Should I write to the editor, ask the publisher, or wait a few more weeks? With our knowledge of the workflow that editors and publishers operate under, we offer this background information and guidance on how to appropriately check your submission status.
After Submission: Why Can’t I Know Right Away?
Frankly, waiting is a part of being an author—whether you’re a scholarly researcher or a fiction writer. Most academic journal and book editors work for little or no pay and are continuously struggling to manage their time between professorship duties and editorial responsibilities; so, time is limited to say the least.
One of the most important factors about manuscript submissions is that, often, the editorial process is dependent upon the subject area. In order to adequately prepare yourself, ideally, you should identify your target journal’s development timelines before submission. Look up the average wait times for your area of research. For instance, mathematics-focused journals have notoriously long manuscript review times, while education-centered books are generally quick and efficient at assessing proposals.
Who Do I Contact?
Every publishing company sets forth different policies, workflows, and submission guidelines that editors are usually required to follow, so doing some research into the publisher’s standard submission practices should be your first reaction. While one publishing house may ask you to contact the editors directly, others may encourage communication with a staff person who acts as a development liaison. Also, across the board, it’s likely that lead editors have appointed managing editors, who may very well be your key point of contact.

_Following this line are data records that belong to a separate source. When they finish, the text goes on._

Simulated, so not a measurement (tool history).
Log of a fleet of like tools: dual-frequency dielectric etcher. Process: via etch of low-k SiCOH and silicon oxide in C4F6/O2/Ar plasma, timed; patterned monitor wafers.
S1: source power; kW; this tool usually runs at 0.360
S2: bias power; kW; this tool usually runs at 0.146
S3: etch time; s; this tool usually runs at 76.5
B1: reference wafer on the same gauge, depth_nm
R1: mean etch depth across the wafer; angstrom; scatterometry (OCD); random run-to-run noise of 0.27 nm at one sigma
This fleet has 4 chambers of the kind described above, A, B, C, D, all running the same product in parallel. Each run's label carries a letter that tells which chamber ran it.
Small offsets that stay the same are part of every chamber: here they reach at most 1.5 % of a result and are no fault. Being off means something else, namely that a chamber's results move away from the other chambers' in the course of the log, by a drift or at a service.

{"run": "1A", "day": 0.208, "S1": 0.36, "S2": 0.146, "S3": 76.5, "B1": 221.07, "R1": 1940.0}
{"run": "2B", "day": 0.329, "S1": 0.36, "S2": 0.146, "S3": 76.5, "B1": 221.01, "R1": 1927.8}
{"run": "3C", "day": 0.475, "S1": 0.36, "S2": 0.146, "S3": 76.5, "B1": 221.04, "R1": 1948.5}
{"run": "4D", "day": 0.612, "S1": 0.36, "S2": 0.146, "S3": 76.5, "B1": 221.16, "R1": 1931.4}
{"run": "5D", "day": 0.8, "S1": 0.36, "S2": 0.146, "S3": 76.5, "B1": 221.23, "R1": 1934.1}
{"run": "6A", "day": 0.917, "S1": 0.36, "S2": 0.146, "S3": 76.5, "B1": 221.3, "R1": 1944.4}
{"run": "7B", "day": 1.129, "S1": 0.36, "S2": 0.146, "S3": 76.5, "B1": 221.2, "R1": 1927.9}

One foolproof method of discovering the correct person to contact is to email the publisher’s customer service representative. Typically, they will respond within two days and will point you in the right direction for what you’re inquiring about.
How Long Should I Wait Before Following Up With the Book or Journal?
It can be quite nerve-wracking when you’ve submitted research that you’ve put tremendous effort into only to hear silence from the book or journal editors.
Let’s explore the average amounts of time that academic books and journals take before responding. For journals, the “initial assessment” period should take anywhere between 2 and 16 weeks. Yet, the completion of this step doesn’t necessary warrant a communication to you as the author; again, it depends on the publisher’s practices and submission system. For books, if you’re waiting on a response for a proposal, expect a fairly quick reply since editors are eager to accept quality proposals and thrust you into the process of writing a fully developed submission. For full book submissions, editors are now moving into the peer review phase, which takes time, time, and more time.
Most would agree, peer review is by far the most cumbersome stage of the entire book or journal development process. Here’s why. Editors have to recruit reliable reviewers who are qualified. Then, those reviewers need to accept the request from the editors, and then complete the full evaluation. In many cases, the pool of reviewers becomes thinner and thinner with each of the aforementioned steps, and it’s largely frowned upon to make a final editorial decision with only one or two reviews, which sometimes aren’t even completed to the extent that would allow the editor to make an informed decision.
In sum, don’t expect a speedy turnaround after your manuscript is initially accepted. Nevertheless, after not hearing anything for the 16-week maximum average wait time, it’s acceptable to reach out to the right point of contact.
How Should I Follow Up?
After about four months, it’s our recommendation to write a status inquiry. There should be no harm in doing so; showing continued interest in having your manuscript published demonstrates engagement and erases any worries of plagiarism or simultaneous submission. Most importantly, though, be sure to maintain a tone of patience and politeness throughout your email communication. No one responds well to aggression, and remember, you have no entitlement in this situation. Still, most journal or book editors have once been or are still in your shoes, and the most effective editors have sympathy for authors of content that they deem exceptionally suitable for their publication.
Keep it concise and to the point. Structure your email similar to this template:
Dear Dr./Prof. [journal/book editor(s) full name(s)]:
Greetings! I hope this message finds you well.
I’m writing in regards to my/our manuscript, “[Manuscript Title],” submitted on [Date of Submission] to your respected journal, the [Title of Book/Journal].
To date, we have not received a notification regarding the status of our manuscript. I understand that you must be extremely busy, but could you please let me/us know approximately when we can expect a decision from you or the editorial board?
Thank you for your time and attention.
I/we look forward to hearing from you shortly.
Your Name(s) and Signature(s)
Editors receive hundreds to well over a thousand manuscripts every year. Despite policies in place and the efforts of many, the ball is bound to be dropped at times when it comes to processing submissions—even if the publisher’s submission system is state of the art.
All in all, patience is key, but after a reasonable amount of time, bad news is better than no news.